It is happening again. Laundry is taking over my bedroom, my house, and my life. I literally have run out of clothes. I have been accused once or twice in the past of crying wolf when I say I have nothing to wear (usually while staring into my closet busting with clothes – some with the tags still on them, but that’s a different post). But this morning, I woke up and for the first time in my life I actually, literally, honest to God had not one pair of pants to wear. I grabbed a skirt, got all the way dressed, and realized I had run my last pair of tights last week and even though it LOOKS like spring outside, it is still only 50 degrees so you can’t go without tights yet.

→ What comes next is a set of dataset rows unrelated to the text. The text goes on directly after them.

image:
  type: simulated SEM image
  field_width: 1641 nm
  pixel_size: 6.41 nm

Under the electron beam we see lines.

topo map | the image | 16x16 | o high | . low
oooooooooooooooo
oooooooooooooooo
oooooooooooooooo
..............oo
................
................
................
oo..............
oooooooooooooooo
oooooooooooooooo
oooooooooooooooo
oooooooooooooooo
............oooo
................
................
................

Fighting the urge to just crawl back in bed and call in to work naked, I took a moment to survey our house.
Clothes were everywhere. On our dining room table (those were clean, just not folded yet), on our side table (those were socks, which Molly has stolen half of and I still can’t find where she’s hidden them), on our coffee table (those were two socks I actually caught Molly stealing and took away from her). They were inside, on top of, and in a 4 ft. radius around the hamper. There was a pile of pants on my dresser that I pulled out last week to take to a tailor (thanks to a suggestion from a lovely reader of this humble blog). There was a pile of dry cleaning clothes in the chair in our bedroom, which Lucy has dug a nice tunnel into and is now living in. There were clothes so deep on our floor that I had to dig a path to my closet and then I had to dig an area around the door so that I could open it.
CLOTHES ARE EVERYWHERE!
Let me tell you what this does to me. Physically, it has tripped me on multiple occasions and has caused me to stop speaking to my worthless husband until he helps and does a load of laundry (well, he’s not really worthless, but I’m mad at him so I’m allowed to embellish). Mentally it is just exhausting. I come home after a long day and it is such a depressing sight to see. Just another something I need to take care of.
Well, I can’t take it anymore. If I come home today and the situation isn’t any better, then I’m packing it all up and dropping it off at the cleaners. For $100 they’ll clean, iron, and starch my stress away. Chris may divorce me, but that’s a risk I’m willing to take.